Germany's defense minister has said German soldiers stationed in Mali play a vital role tackling the problems forcing people to flee their homes. Von der Leyen visited troops during a trip to the West African country.

Image: Reuters/M.Kappeler

Defense Minister Ursula von der Leyen on Monday praised German soldiers in Mali, saying their mission was "very important for Europe."

"The more stable this part of West Africa is, the better we'll be able to succeed together in eliminating the causes of illegal migration," she said, after arriving in the capital Bamako.

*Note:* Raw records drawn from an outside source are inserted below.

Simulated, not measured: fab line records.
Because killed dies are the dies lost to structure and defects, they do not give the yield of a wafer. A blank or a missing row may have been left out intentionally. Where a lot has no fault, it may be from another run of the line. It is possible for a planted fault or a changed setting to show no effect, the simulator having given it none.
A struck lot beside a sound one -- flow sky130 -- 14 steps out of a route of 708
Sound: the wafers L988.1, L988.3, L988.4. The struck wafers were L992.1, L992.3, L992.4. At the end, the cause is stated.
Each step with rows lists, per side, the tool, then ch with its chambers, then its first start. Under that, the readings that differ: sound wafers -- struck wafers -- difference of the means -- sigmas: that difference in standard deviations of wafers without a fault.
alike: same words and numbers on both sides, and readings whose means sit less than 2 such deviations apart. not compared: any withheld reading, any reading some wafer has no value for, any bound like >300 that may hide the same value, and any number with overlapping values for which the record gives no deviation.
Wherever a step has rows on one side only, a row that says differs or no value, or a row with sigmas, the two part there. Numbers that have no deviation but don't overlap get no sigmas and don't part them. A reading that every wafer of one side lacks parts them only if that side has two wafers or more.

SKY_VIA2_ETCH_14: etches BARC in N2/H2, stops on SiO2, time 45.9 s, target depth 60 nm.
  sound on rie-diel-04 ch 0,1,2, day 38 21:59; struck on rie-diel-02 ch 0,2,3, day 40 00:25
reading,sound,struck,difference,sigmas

Mali is one of the poorest countries in the world. The country's north has been riddled with conflict ever since an Islamist rebel group briefly seized control of the region in 2012. Meanwhile, the capital Bamako has become a hub for migrants from Western Africa hoping to get to Libya before crossing the Mediterranean to Europe. More than a million migrants reached Europe in 2015, creating a crisis that leaders are still struggling to address.

Need for reform

More than 400 soldiers from the Bundeswehr - Germany's armed forces - are stationed in Mali, considered the most dangerous of their deployments in Africa. Von der Leyen also used her visit to urge the Malian government to implement reforms, including steps to involve regional groups in decision-making and get rebels to lay down their arms.

"It's in our interest for Mali to remain stable, and for the peace process to succeed," von der Leyen said.

"The time that Mali has been given by the presence of the international community, including our own troops, means that as far as policy is concerned, they must actually implement and set in motion the promised and necessary reforms."

Around 230 German soldiers are currently stationed with a UN peacekeeping mission (Minusma) in the north of the country, while 200 soldiers have been deployed to the south as part of an EU mission to train Malian troops.